I was fortunate to spend two and a half weeks in Japan, from May 28 to June 13, 2012. The purpose of the trip was to refresh my Japanese language and cultural competence, which I use professionally, and there were family reasons to go at this time. Another objective was to visit Sensei and practice Kokikai Aikido in Japan. I visited Sensei from June 4 to June 10 (Monday to Sunday), in Nagoya and nearby Nagakute.
This was an awkward time for Sensei to have a visitor because the dojo was in the process of moving from its long-time location in the center of Nagoya, just west of Nagoya Castle, to a new, suburban location, Nagakute. The 30-year lease was up, and the new rent would be expensive. It’s not just the dojo that moved, but Sensei’s living quarters as well. That includes all the antiques he has brought from the US over 30 years. It was a big job. I hope my visit provided some support, enthusiasm, and company. He seemed happy that I was there, and treated me well. He even let me help move boxes of antiques one day. It was a pleasure to help for a day, but some students are helping every weekend. The next time you see Joe Pielech, remember to thank him for all he has done to help Sensei with this move! During the move, Sensei said he was very very busy, too busy, packing boxes all day.
On the Saturday before I arrived, students helped move the tatami mats from the old dojo. They spread a lot of bubble wrap under the mats, and fit them into the plywood subfloor in the new dojo. There were still a few mats left in the old dojo, as the new one is a different shape and slightly smaller. My impression the first evening I practiced was that the new arrangement was somewhat softer and more giving than in the old dojo. By the end of the week I was not sure about this! The new dojo had not had its official opening yet, but practices continued.
The new dojo location has much potential. Nagakute is a suburb of Nagoya, to the northeast, which has been developed recently. Sensei chose the Nagakute area for many reasons: low rents, near his daughter & grandson, near universities (potential to attract young students), very near the Linimo station, and fresh air. For the city students, only the more dedicated will come out here for regular practice. Sensei has encouraged some advanced students to start satellite dojo of their own in the city.

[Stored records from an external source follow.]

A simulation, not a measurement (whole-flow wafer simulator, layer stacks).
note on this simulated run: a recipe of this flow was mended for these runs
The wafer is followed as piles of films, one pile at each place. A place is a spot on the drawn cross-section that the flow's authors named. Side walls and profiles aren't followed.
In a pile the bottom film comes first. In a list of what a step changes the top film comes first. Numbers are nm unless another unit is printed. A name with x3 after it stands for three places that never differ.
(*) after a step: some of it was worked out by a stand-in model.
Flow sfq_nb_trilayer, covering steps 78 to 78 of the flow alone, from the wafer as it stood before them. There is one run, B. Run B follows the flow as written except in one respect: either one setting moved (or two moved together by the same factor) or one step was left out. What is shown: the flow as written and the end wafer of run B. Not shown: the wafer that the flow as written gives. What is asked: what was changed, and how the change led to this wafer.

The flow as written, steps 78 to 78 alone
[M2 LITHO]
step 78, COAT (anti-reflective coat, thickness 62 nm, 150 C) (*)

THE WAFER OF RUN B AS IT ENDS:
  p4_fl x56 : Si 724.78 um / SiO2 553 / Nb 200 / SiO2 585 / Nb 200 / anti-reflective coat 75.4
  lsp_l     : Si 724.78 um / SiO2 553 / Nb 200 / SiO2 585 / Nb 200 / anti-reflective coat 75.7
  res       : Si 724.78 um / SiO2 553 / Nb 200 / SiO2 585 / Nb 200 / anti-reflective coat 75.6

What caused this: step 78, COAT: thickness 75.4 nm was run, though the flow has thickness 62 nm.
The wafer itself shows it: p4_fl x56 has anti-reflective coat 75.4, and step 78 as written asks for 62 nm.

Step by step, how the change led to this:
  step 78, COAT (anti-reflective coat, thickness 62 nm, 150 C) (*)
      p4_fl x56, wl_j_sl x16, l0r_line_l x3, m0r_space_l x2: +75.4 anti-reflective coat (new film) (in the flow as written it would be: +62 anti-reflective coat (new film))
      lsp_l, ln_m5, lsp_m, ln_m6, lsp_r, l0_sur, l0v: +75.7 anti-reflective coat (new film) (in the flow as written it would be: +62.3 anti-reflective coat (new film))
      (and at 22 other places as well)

Among the students from Nagoya who come out to Nagakute, many drive, which takes an undetermined amount of time, depending on traffic jams. I took the subway and Linimo (an elevated maglev train built for the Nagoya World’s Fair) with Joe every day, from Chikusa (a neighborhood in Nagoya where my hotel was). The cost one-way was 260 yen on the subway, Higashiyama line, plus 220 yen on the Linimo, for a total of 480 yen (about $6.30 at the exchange rate I got, 76.45 yen/$, a painfully low dollar). It takes about two minutes from getting off the train to walk to the dojo. After exiting the train, go down stairs (Exit 1, I believe), turn right on the side street, and take the next left. By that time you should be able to see the dojo clearly.
If you know where to look, the dojo is easily visible from the windows on the left side of the Linimo just before it rounds a curve and stops at Irigaike Station, the second stop from the Linimo’s origin at Fujigaoka. It is a white warehouse, with a white roof (the best color for reflecting heat, to help stay cooler in summer), and the red Aikido Kokikai sign is clear. The outside back of the dojo also says “合氣道” (Aikido) and Sensei can look out his apartment window and see that. His apartment is on the top floor of a tall dark green apartment building nearby.
The dojo is near a huge store called Apita, which Sensei likened to Walmart (I don’t think so, but I’m not very familiar with Walmart). Apita has a Starbucks inside that Sensei frequents. It also has a giant, free parking garage, useful when the spaces in front of the dojo are full. On a nearby corner is a branch of a famous patisserie. Next to the dojo is a ping pong school. We heard that the neighbors complained about the noise of the ping pong balls when the place opened, so Sensei is quite concerned that our ukemi be quiet!
Sensei has chosen a new motto for his new dojo (not yet ready for export to the US): akaruku kibishuku renshuu shite, soshite happii ni kaeru. As an unofficial translation, after discussion with Sensei, I offer, “Practice energetically with positive mind, throw each other intensely, and go home happy.” Those of you who have a way with words, please offer better English versions! He wants to leave behind the “kurai” (dark) image that martial arts have had in Japan. The dojo itself feels bright and airy, with its high ceiling and wide sliding doors and windows at the entrance. Other than the big entrance, there are not that many windows. There are two windows that face the ping pong school, and one window right in the middle of the shomen. It felt funny to lead exercises and bow to an open window!
I was fortunate to attend practices for one whole week. Monday, my first day, was very small, as the mats had only just been moved. Over the week the numbers built toward Sunday’s practice, where the dojo was full. It was great to practice with and see so many Japanese Aikido-ka, old friends and new. It was amazing to receive Sensei’s instruction over the whole week. At times I felt like I was trying to drink from a fire hose. It was a fantastic week. I can’t wait until Summer Camp to continue the inspiration!